Vilma Silva has portrayed such iconic characters as Portia in “The Merchant of Venice,” Julius Caesar in “Julius Caesar,” and Katherina in “The Taming of the Shrew” during her 23 seasons at the Oregon Shakespeare Festival.
After graduating from Santa Clara University, Silva performed with El Teatro Campesino and the American Conservatory Theatre before coming to Ashland for her first OSF role in “Blood Wedding.” This season, she is Armida in “Mojada” and Mistress Page in “The Merry Wives of Windsor.” We got together at Bloomsbury Coffee House in Ashland.
EH: How do you create such real people on stage?
VS: I always start with what’s on the page. Then, it’s looking at the people who you’re going to be saying these things to. There are going to be clues — in how to make them see things your way — to make them do what you want them to do. That’s going to come from the other actors. And certainly, there are things in one’s life that you can draw upon.EH: What are the elements that make a great play?
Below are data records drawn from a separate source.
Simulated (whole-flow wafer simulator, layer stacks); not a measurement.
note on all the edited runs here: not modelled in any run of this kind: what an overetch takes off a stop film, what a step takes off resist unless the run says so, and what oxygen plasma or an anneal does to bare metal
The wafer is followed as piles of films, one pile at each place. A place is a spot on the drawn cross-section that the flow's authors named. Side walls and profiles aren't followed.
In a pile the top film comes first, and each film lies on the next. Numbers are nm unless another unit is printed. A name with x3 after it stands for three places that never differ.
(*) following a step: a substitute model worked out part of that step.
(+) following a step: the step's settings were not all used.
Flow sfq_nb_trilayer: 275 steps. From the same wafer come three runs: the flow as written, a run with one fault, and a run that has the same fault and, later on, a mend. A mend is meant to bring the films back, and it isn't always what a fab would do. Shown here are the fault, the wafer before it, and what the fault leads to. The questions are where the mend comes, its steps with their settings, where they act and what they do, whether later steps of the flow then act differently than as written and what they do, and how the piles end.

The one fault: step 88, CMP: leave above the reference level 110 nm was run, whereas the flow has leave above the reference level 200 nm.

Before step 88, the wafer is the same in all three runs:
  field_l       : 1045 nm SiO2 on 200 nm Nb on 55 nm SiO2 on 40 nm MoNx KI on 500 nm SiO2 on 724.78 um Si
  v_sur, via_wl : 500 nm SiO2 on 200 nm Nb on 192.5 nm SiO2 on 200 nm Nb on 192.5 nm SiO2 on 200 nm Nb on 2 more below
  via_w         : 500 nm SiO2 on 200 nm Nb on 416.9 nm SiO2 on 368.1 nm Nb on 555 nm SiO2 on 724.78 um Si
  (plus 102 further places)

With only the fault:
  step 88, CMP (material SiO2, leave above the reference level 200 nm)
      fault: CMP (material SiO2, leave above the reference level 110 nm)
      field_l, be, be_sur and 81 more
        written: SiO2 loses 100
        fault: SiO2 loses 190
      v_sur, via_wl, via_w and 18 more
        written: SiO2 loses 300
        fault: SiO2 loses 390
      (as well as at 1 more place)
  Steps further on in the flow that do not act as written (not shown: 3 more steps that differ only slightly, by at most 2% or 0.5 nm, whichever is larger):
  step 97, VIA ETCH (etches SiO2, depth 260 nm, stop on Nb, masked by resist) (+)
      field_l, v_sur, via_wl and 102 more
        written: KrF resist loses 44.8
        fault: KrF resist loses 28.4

VS: I love a great story told honestly, something that’s engaging, with a kind of simplicity and purity. I love a great entertainment as well, but I’m really compelled by a great story, where you get pulled in. Great puzzles, great mysteries, are compelling to me — or if something completely surprises me — I love being taken out of myself, being drawn into a great story.
Sometimes I’ve done plays that I thought were wonderful scripts, and they somehow didn’t work out. Sometimes you get lost in how you tell the story, or what the external elements are.
When I look out at the audience, and I feel that kind of energy coming at us — where people forget where they are — then, I know that we’re doing well.
EH: What’s unique about communication between actors?
VS: Sometimes you get plunked down in a theater with people that you’ve never worked with before and, for some reason, it just clicks. If you’re lucky enough, you develop those relationships very quickly. Professionally we all know that we’re going to try to tell a story and convince the audience members that we have these relationships, that we are much closer than we actually are — as people off-stage. We know that’s the goal. Sometimes it’s more work, and sometimes it’s less work. Sometimes it’s just easier, we call it chemistry. And sometimes it’s surprising, and it’s really fun. And you cut through all that back-story and you’re there together, and it works.
When you have a company like this one, where it’s built over years (so many years of doing something like this is going to give you perspective anyway) and then, when you happen to have people around you, who have shared specific experiences, it’s a lot of fun. There is a kind of security: You know each other, you like each other, you know each other’s kids and homes. It’s a much bigger life, and the perspective runs very deep and very wide.
One of my favorite plays to do was “The Taming of the Shrew” with Michael Elich. The response was so tremendous. I think the most fun is when everybody in the theater is part of the fun. It’s so great when your audience is with you.